I’ve become more discriminating in my slaughter over the years, so my current efforts require more thought and attention. For example, I’ve learned to leave a certain percentage of raspberry canes to ensure a decent late-July/early-August harvest. And this year I’m experimenting with grape-pruning techniques I learned via YouTube, to see if I can boost my jelly output in September. So, while I still go after bittersweet and briar full-speed, I take more time with my other foes – even the honeysuckle serves a purpose as a support for my newly trimmed grape vines, so I’m pruning it with care.

In addition to my bush clearing, I also spent time this weekend in a training workshop for a pastoral-care program forming at my church. We spent a lot of time talking about spirituality in our time together. As Unitarian Universalists, we don’t have a singlular theology or teachings to draw on, so our spirituality is expressed in many forms. When we participants were asked to think about how we expressed our own spirituality, I found myself drawing a blank, falling back on spending time by the ocean as a somewhat pat, even if true, response. But as I took my time this afternoon examining grape vines to determine appropriate pruning points, and threading them back through interlaced honeysuckle branches in a way that would allow both sunlight and support, and studied the many bittersweet vines choking a struggling willow to determine the lowest and most accessible cutting point, I reconsidered that question. In the simple, yet practiced, effort of clearing away brush, I also was clearing away my own mental detritus. That work required a certain clarity and present-ness that forced away thoughts of systolic and diastolic ratios, and brought me to a point of peace with my body and my surroundings.

Of course, as such moments are, this one was short-lived. Soon enough, I was caught up in dinner drama, watching the clock to parse out the minutes required to fill Dad’s weekly pill box, the minutes required to get dinner from counter to grill to table, and doing the subtraction to see just how much time I’d have to myself for the blessed sacrament of gimlet and Vanity Fair indulgence.

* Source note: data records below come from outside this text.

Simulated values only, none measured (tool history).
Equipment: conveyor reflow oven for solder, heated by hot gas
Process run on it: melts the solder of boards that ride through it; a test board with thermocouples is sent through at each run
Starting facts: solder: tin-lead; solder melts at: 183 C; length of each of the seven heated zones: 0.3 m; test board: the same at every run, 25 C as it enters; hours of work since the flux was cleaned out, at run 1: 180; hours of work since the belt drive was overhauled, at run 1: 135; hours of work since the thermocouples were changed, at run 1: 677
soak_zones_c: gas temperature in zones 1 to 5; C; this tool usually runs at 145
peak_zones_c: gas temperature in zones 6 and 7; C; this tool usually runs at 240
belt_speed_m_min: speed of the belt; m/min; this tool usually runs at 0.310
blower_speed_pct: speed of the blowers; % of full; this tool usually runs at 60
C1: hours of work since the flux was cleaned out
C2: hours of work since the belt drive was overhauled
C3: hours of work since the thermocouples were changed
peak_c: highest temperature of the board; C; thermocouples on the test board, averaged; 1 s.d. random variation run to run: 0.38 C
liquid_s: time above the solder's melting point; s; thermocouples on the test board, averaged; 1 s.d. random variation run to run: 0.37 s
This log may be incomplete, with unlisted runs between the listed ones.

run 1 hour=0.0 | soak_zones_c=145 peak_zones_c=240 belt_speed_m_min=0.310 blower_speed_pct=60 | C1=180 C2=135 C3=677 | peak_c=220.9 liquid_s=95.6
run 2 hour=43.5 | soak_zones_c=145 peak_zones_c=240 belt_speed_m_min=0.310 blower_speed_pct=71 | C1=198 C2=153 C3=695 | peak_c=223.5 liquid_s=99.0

I don’t know if I’ll ever succeed in my efforts to create a clear path, perhaps even one wide and clear enough for a mountain bike, through to the school and bike path that abut my property’s rear boundary. But, to an extent, it doesn’t matter, because the work, itself, can be so satisfying. With this last weekend’s concentration on spirituality, I see the experience of that work – the stepping back, observing, moving with deliberate action instead of reaction – as something to model in all the other hours when I’m not surrounded by nature’s furious bounty.